- From: Martin Duerst <duerst@it.aoyama.ac.jp>
- Date: Wed, 08 Aug 2007 10:32:39 +0900
- To: "McDonald, Ira" <imcdonald@sharplabs.com>, "David Dorward" <david@dorward.me.uk>, "Ernest Unrau" <ejunrau@mts.net>
- Cc: "www-validator Community" <www-validator@w3.org>, <www-international@w3.org>
It's very clear that the charset tags themselves are case-insensitive,
i.e. US-ASCII is as good as us-ascii is as good as uS-aSCii or any
other variant. It's also clear that for HTML, element and attribute
names are case-insensitive.
The question is whether the charset parameter on the Content-Type
HTTP header is case-sensitive or case-insensitive. Olivier earlier
said that he wasn't able to find anything relevant in the HTTP spec,
but I found this at http://www.ietf.org/rfc/rfc2616.txt:
>>>>>>>>
3.7 Media Types
HTTP uses Internet Media Types [17] in the Content-Type (section
14.17) and Accept (section 14.1) header fields in order to provide
open and extensible data typing and type negotiation.

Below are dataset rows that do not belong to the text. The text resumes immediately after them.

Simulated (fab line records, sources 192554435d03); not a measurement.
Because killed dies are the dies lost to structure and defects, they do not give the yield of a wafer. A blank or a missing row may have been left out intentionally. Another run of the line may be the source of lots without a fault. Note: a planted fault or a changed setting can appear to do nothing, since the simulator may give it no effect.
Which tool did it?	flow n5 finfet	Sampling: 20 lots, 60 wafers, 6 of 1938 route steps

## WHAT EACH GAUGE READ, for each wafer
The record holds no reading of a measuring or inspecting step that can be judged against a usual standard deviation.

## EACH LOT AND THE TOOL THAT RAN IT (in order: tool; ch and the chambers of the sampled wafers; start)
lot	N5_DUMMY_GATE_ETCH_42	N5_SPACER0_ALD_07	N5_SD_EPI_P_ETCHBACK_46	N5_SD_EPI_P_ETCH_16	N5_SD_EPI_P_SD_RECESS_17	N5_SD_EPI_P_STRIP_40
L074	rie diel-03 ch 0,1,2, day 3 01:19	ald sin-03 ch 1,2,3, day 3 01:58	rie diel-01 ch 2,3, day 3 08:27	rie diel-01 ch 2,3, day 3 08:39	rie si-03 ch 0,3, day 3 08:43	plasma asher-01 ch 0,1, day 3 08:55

media-type = type "/" subtype *( ";" parameter )
type = token
subtype = token
Parameters MAY follow the type/subtype in the form of attribute/value
pairs (as defined in section 3.6).
The type, subtype, and parameter attribute names are case-
insensitive. Parameter values might or might not be case-sensitive,
depending on the semantics of the parameter name.
>>>>>>>>
"charset" is a parameter attribute name, and therefore case-insensitive.
Section 3.7 is clearly referenced from Section 14.7:
>>>>>>>>
14.17 Content-Type
The Content-Type entity-header field indicates the media type of the
entity-body sent to the recipient or, in the case of the HEAD method,
the media type that would have been sent had the request been a GET.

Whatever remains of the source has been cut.